Dress at regular short intervals. Longer intervals between dresses can cause more downtime by increasing the amount of material needed to be removed from the wheel.

The better grinder hand will position the diamond close to the work so just travel over a short distance and so almost no time needed to skim .001 off the wheel.
 

Dan from Oakland

Titanium
Joined
Sep 15, 2005
Location
Oakland, CA
How are you dressing the radius into the wheel? Most lifters are ground with a 80" to 100" radius on the cam lobe contact surface. IF you are simply presenting the lifter to the wheel face at an angle, you are grinding a shallow cone on the end of the lifter, not a radius. Perhaps I'm missing something in your setup?
 
lifter on the right is fresh grind, lifter on left is after polished on the speed lathe.

Something might be rattling (not rigid)...but... I have seen that finish with coarse wheels that are too soft for the app. Esp with a little vibration. Basically the grit is failing by chewing out as it grinds.

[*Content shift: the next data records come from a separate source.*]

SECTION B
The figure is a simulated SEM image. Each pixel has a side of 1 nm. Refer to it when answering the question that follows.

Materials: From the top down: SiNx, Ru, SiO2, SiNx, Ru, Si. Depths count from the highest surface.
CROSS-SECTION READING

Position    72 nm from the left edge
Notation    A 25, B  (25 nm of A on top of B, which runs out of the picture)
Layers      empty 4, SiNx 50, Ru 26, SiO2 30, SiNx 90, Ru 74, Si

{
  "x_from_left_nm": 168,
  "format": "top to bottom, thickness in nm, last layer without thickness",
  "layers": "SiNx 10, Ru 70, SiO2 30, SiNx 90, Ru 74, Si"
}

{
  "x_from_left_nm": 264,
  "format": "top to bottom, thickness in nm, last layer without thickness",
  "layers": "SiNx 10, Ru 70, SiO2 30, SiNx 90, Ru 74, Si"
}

SG wheel might be good for the quantities you are doing, but dial in a conventional wheel a little closer so there's a benchmark before buying the expensive experiment. :)

Blue wheel on the wall sort of looks like the import (Camel, maybe?) that used to dye them blue so they appeared to maybe be SG at a cheap price - if you didn't ask specific questions. OTOH, it might be a good wheel, have you tried it? Definitely ring it first and find some blotters for it.

smt
 

michiganbuck

Diamond
Joined
Jun 28, 2012
Location
Mt Clemens, Michigan 48035
Chasing the perfect wheel can be an expensive waste of time for non-production jobs. Often changing the method or finding faults with the machine or set-up has more to do with making the part to spec.
It is not uncommon to need a mid-hardness 46, 60, and an 80 or 100 for a super finish or a near sharp inside corner.
Choosing name brand wheels only.

Stephan mentioned "too soft", some wheels are not hard enough to allow the pressure to penetrate the part before the hardness of the bond lets lose of the grits, and the first pass wastes your dress.

Often H through M are common hardness letters with H the softer and M the harder.
One wheel brand to another and the going harder or softer may not relate to the letter.

An L wheel from one name brand may act softer than an i wheel from another name brand. Each wheel manufacture has its own idea of what each letter means.

And the concentration /openness has much to do with how a wheel acts on a certain material. A harder, but more open-wheel can act like a softer wheel.

"GO softer" for harder material is said.. but often "go harder and more open" may be the better choice.